What worked right this week?
As you would expect from a rotten week of trading most of the fund's top holdings ended the week in the red. However, one company -- Universal Health Services (UHS -0.43%) -- actually posted a big weekly gain of more than 4%, making it by far the biggest winner of the group.
Universal Health Services stock popped after the company posted a better than expected first quarter earnings report. Net revenues jumped more than 10% to $2.45 billion and net income rose by nearly 8% to $190.8 million. That allowed the company to post $1.93 in earnings per share, up 11% over the pervious year and nicely ahead of the $1.87 that analysts were expecting.
That wasn't the end of the good news, either. The company's Board of Directors believes that there is a lot of value in Universal Health Services' stock right now so they decided to add another another $400 million to its stock repurchase program. When added to its existing program the company now has the green light to retire up to $800 million of its common stock.
Management didn't waste any time in getting started as it bought back 1.3 million shares during the quarter.
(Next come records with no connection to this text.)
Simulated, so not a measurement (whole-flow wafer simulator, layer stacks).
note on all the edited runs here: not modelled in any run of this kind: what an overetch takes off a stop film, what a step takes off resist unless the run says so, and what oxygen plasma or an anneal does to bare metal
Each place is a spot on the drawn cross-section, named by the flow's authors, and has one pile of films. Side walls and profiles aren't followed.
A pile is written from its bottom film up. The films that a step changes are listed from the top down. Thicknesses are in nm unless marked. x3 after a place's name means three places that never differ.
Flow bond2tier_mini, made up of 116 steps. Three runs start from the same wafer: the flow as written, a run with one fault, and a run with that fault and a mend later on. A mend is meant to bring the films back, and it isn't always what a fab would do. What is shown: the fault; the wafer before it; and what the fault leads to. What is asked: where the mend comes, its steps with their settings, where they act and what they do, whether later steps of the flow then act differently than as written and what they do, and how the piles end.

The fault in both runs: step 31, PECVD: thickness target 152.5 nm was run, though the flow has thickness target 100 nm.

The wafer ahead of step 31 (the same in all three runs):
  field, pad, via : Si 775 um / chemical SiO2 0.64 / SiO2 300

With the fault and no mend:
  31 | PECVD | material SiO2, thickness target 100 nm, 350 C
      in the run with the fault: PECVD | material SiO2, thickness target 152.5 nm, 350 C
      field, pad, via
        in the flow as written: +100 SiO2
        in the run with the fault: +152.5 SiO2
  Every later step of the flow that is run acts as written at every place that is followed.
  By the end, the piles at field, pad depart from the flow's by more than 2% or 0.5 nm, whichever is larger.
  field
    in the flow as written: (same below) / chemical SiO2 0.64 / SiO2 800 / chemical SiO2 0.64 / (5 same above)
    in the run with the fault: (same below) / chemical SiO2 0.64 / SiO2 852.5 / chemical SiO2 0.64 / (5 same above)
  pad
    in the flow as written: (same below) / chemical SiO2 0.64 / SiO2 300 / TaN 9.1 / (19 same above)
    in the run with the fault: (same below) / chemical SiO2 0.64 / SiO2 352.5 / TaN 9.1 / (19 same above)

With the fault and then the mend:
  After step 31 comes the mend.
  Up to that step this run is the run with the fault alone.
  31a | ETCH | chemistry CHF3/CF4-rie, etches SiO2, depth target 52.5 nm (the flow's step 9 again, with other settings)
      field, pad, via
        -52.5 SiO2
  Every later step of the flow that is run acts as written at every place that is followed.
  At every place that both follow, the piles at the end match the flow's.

If the company continues to post solid results like this then its likely that those purchases could prove to be a wise use of shareholder capital in due time.
What's next for the IHF?
The IHF has clearly stumbled up a winning formula as the fund is having a truly remarkable year. It is currently the only one of more popular healthcare focused ETFs that is outperforming the market year to date, which is quite an achievement when you consider that some healthcare funds are currently losing to the market by more than 25%.
Add in the fund's modest expense ratio and low volatility and I continue to think that this ETF is a solid choice for any investor who is looking for a low risk way to put money to work in the healthcare sector.